Smallholders Insurance from Greenlands

Author Topic: Curing help  (Read 3720 times)

Siegep01

  • Joined Jun 2011
Curing help
« on: June 22, 2011, 10:16:36 pm »
I have tried several times to make ham and everytime I end up with salty roast pork.
I used Hugh FW's recipe for a Wiltshire cure. Left the 2kilo leg in the cure for a week, then boiled it for 2 hours and roasted for half an hour, The end result looked and tasted like pork not ham. I did NOT use saltpetre.
Another forum told me you can't do ham without saltpetre. Is that true. Could i be using the wrong salt. I think I have been using rock salt which didn't dissolve when I boiled it in water. Please help.

Eve

  • Joined Jul 2010
Re: Curing help
« Reply #1 on: June 22, 2011, 10:59:27 pm »
Probably not the salt but the cooking time, there's a "how to cook a ham" thread on the pig section:

http://www.accidentalsmallholder.net/forum/index.php?topic=10901.0

We replace the water several times when it's cooking. We don't use saltpetre either, the only thing that will do is keep the ham looking pink on the outside.

Good luck,


 :wave:

SallyintNorth

  • Joined Feb 2011
  • Cornwall
  • Rarely short of an opinion but I mean well
    • Trelay Cohousing Community
Re: Curing help
« Reply #2 on: June 23, 2011, 12:18:59 am »
Well here goes me with my vast experience of exactly one leg cured...  !

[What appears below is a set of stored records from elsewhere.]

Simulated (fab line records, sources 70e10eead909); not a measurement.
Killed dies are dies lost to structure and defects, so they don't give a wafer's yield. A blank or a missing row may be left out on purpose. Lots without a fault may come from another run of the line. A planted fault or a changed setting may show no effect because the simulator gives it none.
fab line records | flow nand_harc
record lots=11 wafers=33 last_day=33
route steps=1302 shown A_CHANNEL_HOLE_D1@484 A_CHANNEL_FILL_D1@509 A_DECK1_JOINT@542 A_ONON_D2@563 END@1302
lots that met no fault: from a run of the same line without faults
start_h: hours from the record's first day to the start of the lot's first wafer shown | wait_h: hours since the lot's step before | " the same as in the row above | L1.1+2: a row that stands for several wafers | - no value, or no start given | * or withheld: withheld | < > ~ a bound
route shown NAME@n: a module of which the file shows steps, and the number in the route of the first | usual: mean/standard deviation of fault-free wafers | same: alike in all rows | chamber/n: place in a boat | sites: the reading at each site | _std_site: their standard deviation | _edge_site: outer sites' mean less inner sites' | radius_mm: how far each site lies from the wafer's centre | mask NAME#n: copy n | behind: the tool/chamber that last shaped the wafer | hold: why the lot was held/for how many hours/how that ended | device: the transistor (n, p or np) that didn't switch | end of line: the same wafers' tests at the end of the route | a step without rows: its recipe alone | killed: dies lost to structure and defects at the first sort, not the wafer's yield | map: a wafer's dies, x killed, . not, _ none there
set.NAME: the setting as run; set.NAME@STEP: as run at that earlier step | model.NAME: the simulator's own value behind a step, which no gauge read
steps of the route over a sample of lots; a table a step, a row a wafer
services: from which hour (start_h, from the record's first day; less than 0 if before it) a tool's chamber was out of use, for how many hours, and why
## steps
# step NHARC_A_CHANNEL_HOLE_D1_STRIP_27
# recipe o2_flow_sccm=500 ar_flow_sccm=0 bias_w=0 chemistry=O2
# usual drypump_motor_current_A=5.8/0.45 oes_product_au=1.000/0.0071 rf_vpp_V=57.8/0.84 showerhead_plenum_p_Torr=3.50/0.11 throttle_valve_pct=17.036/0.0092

Saltpetre gives it the pink colour.  It will look like pork and not like you expect ham to look if you do not use a curing salt that contains saltpetre.

I use Delia's trick to take the saltiness out.  When you are ready to use it, soak it for many hours (overnight is good, changing the water is also good) then boil it with a potato (peeled) in clean water; the potato sucks up the saltiness.  Then cook as required - I like it baked.

It will taste like ham if you cure it in brine then treat it as above.  It will look like pork unless your curing salt had saltpetre in it.

HTH
Sally
Don't listen to the money men - they know the price of everything and the value of nothing

Live in a cohousing community with small farm for our own use.  Dairy cows (rearing their own calves for beef), pigs, sheep for meat and fleece, ducks and hens for eggs, veg and fruit growing

Eve

  • Joined Jul 2010
Re: Curing help
« Reply #3 on: June 23, 2011, 06:27:38 pm »
Should have known that about the potato - we've been soaking it and then refreshing the cooking water because the first cooked ham we ever made was too salty :D

It'll only be the outside of the ham that discolours, though, the second slice is always pink again - which is a good excuse to cut several slices off when making a sandwich  ;D :yum:

Snapper

  • Joined Mar 2010
    • walbut house farm
Re: Curing help
« Reply #4 on: June 26, 2011, 06:43:41 pm »
We've been successful for the first time, after several disasters, one using a HFW recipe with Saltpetre. They were so salty they were inedible.

We used 'Supracure' bought from Weschenfelder website. All their cures/ mixes come with instructions and I think are reasonably priced. Ideal for small-scalers like us.
Their sausage mixes are great too, we like the 'Gold' and of course the 'Yorkshire'.

I bring the joints to the boil in cold water, drain it off then cook in foil in the oven, fantastic!